U.S. stocks were on track to open higher on Monday, with energy shares gaining on the back of surging oil prices and Starbucks getting a boost from a partnership with Nestle, Reuters reports.
U.S. crude CLc1 climbed above $70 per barrel for the first time since November 2014, boosted by Venezuela’s deepening economic crisis and a looming decision on whether the United States will re-impose sanctions on Iran. [O/R]
Shares of Exxon (XOM.N) rose 1.1 percent in premarket trading, while Chevron (CVX.N) was up 0.7 percent.
Starbucks (SBUX.O) rose 2.4 percent after Swiss food giant Nestle (NESN.S) said it would pay the world’s biggest coffee chain $7.15 billion for the rights to sell its products around the world.

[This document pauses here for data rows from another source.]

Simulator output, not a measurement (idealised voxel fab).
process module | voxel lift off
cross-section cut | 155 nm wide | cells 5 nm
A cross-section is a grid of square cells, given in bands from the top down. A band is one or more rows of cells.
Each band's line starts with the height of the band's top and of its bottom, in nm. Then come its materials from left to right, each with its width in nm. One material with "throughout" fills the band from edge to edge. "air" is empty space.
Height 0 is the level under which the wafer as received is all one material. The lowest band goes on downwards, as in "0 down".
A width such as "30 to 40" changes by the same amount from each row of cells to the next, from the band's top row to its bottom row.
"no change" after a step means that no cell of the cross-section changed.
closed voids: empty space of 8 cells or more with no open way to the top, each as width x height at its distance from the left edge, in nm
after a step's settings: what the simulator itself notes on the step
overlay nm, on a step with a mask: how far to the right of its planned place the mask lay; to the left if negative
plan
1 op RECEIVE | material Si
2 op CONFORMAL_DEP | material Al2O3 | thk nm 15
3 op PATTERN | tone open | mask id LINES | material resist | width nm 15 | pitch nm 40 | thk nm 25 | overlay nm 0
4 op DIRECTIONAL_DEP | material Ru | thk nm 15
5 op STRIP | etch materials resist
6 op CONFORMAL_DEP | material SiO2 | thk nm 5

“Pre-market activity suggests a higher opening as WTI crude prices top $70 per barrel and Nestle-Starbuck deal offers a renewed enthusiasm,” Peter Cardillo, chief market economist at Spartan Capital Securities in New York, wrote in a note.
“With the Iran deal looming and the NAFTA talks entering the final stage, the market is likely to stay volatile.”
President Donald Trump is set to decide by May 12 whether to pull out of the Iran deal, and talks to update the NAFTA trade deal enter a make-or-break this week as ministers from Canada, the United States and Mexico seek to resolve an impasse in key areas.
At 8:42 a.m. ET, Dow e-minis 1YMc1 were up 68 points, or 0.28 percent. S&P 500 e-minis ESc1 were up 7 points, or 0.26 percent and Nasdaq 100 e-minis NQc1 were up 31.75 points, or 0.47 percent.
Major U.S. stock indexes ended up more than 1 percent on Friday after weaker-than-expected U.S. wage growth numbers calmed investor fears about rising interest rates and inflation.
U.S. corporates have performed strongly in the first quarter, with nearly 80 per cent of the 400 S&P 500 companies that have reported so far topping profit estimates, according to Thomson Reuters I/B/E/S.
That is well above the long-term average of 64 percent and the average of 75 percent over the past four quarters.
Tyson Foods Inc (TSN.N) fell 4.4 after the meat processor missed Wall Street estimates for quarterly profit as it was hit by higher freight costs and wages.